8
votes

how to create a dictionary of pandas dataframes, and return the dataframes into excel worksheets?

Hi All,

I am learning pandas and python, and I want to create a dictionary which contains a some dataframes, which I can then run metrics over each dataframe. With each unique cluster name (one of the columns) I would like to create a dataframe (subset of original dataframe.

Then I would like to be able to select it, run metrics over it, putting the results in a new dataframe, and then place the original dataframe (each subset) into a separate worksheet using xlsxwriter python library.

#create dictionary object

    c_dict = {}

#get a list of the unique names

c_dict= data.groupby('Cluster').groups

#create a dictionary of dataframes, one for each cluster

for cluster in c_dict.items():
    df = data[data['Cluster']==cluster
    c_dict[cluster] =df                                                        <<< im getting invalid syntax here

#go through the dictionary and create a worksheet and put the dataframe in it.

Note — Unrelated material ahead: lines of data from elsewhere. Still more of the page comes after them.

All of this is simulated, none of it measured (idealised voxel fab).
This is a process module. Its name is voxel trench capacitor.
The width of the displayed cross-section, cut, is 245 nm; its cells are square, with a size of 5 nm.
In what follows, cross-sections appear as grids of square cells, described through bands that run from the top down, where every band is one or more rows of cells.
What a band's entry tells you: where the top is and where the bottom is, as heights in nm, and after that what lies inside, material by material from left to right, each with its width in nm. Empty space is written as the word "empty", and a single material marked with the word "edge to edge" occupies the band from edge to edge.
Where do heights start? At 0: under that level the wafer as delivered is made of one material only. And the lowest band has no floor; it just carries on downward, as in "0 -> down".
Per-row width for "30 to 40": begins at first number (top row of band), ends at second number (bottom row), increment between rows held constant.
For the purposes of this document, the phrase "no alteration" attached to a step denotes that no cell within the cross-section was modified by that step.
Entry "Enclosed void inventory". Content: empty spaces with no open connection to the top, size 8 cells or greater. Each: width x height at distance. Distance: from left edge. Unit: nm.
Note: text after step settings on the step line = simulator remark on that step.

for k,v in c_dict.items():
    dataframe = GetDF(k)                                                            <<< creating worksheets and puts the data from the dataframe > worksheet is not working because of invalid syntax when trying to create dataframe dictionary ^^
    dataframe.to_excel(writer,sheet_name=k)
writer.save

#get the dataframe from the dictionary,

GetDF(dictionary_key)
          return c_dict[dictionary_key]
1
There are a lot of problems with your code. You assign c_dist={}, then immediately assign c_dict to a groupby object. You also don't call the save method on writer, you just reference the function. You also check for the equality of c_dict[cluster] to df, it's not clear why that's happening.munk
I have a large dataset. I want to create smaller datasets (dataframes) based on the unique values of the cluster column. In that code I wanted to create the smaller datasets(dataframes) and assign them to a dictionary so I could call them later. How do you call rather than reference the writer object?>yoshiserry
To call a function, you need parenthesis after it with the appropriate argument list. You're not calling the object, you're calling a method on the object. I'm guessing you meant writer.save(). You're probably better off just using the groupby object, where you can reference a group, rather than trying to stick it into a dict.munk
I'd like to learn how to stick it into the dict, but thanks for the details around calling functions. I'll read the docoyoshiserry
so does anyone actually know how to format my dictionary so that I can store dataframes as I have described?yoshiserry

1 Answers

6
votes

I think this is what you're looking for. As I said in the comments, it's probably not the right solution and it's definitely not idomatic for pandas DataFrames.

import pandas as pd

groups = data.groupby('Cluster')

#create a dictionary of dataframes, one for each cluster
c_dict = {k: pd.DataFrame(v) for k, v in groups.groups.iteritems() }

If you want to save this to an excel file, the documentation is here: http://pandas.pydata.org/pandas-docs/stable/generated/pandas.DataFrame.to_excel.html

There is a nice example at the bottom that will do what you need. Hint: use for k,v in myDict.iteritems() to get keys and values.